This Brownian volatility number comes out smaller, of course, than the Black-Scholes implied volatility that is referenced in the market as the option's conventional quote. Dynamic delta-hedging can then effectively play out implied Brownian volatility against the volatility that will be realised, provided the jump to default is independently hedged, for instance by a CDS.
The necessity of such dual hedging is not just specific to convertible bonds. Even the traditional volatility arbitrageurs, who would normally buy or sell equity options and rebalance their delta-hedge, must now do so in conjunction with a dynamic hedge involving the CDS. Option buyers who wish to trade realised volatility must, for instance, sell credit protection in a ratio that has to be computed by the model. The intuitive explanation is that the short sale of CDS finances the extra option premium that is generated by default risk and cannot otherwise be recovered by traditional delta-hedging under the (smaller) Brownian volatility. In the convertible bond's case, you sell credit protection to finance the extra credit premium inherent in the embedded equity option, and you buy credit protection to insure the bond component against default. Whether you end up long or short a net amount of credit protection will then depend on the recovery value of the convertible and the underlying stock level.
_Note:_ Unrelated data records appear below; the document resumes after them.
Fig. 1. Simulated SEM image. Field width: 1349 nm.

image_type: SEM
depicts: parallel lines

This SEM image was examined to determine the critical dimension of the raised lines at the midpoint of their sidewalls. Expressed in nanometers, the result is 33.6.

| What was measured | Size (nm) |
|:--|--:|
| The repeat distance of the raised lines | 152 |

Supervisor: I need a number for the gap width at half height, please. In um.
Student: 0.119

Not all equity options players are aware of this fundamental change that shakes their trading habits and breaks the integrity of their traditional trading, pricing and hedging system. To summarise, as soon as CDSs are traded and their spreads are observably substantial, credit risk can no longer be ignored. If, moreover, the default event is expected to trigger a sudden decline in the underlying share price, option premiums can no longer be explained and hedged with the traditional Black-Scholes model.
The arbitrageur must now deal with two separate underlyings (or state variables, or risk factors), the share price and the event of the default. Accordingly, two dynamic hedging ratios have to be computed, one applying to the share and the other to credit protection.
The duality of underlyings is the essence of the equity-to-credit paradigm. Not only does it impose on the volatility arbitrage desk to have access to the credit protection market, but it also entails a revision of the data model underlying its pricing and trading system. Simply put, the underlying equity can no longer be the originary node in a logical view such as that depicted in Figure 1. Convertible bonds, equity options and generally equity derivatives, are no longer derivative on the underlying equity alone because of their dramatic change in case of default. A more basic entity has to be found, which can underlie both the equity and the event of the default. This we have recognised to be the issuer.
CDSs, on the other hand, are not even written on the equity. For this reason they cannot be regrouped under its node. Yet they cannot be separated from it, because they are needed to infer the intensity of the Poisson process triggering its jump to default. This really points to another way in which the traditional data model and the traditional pricing logic have to be revised. Not only must the issuer replace the equity as primary node, but both the CDS and the equity option must now be subsumed under the same unit because they both serve to calibrate the one and same underlying process. Both an equity derivative and a credit derivative are needed to infer the two parameters of the equity-to-credit process, namely its Brownian volatility and hazard rate.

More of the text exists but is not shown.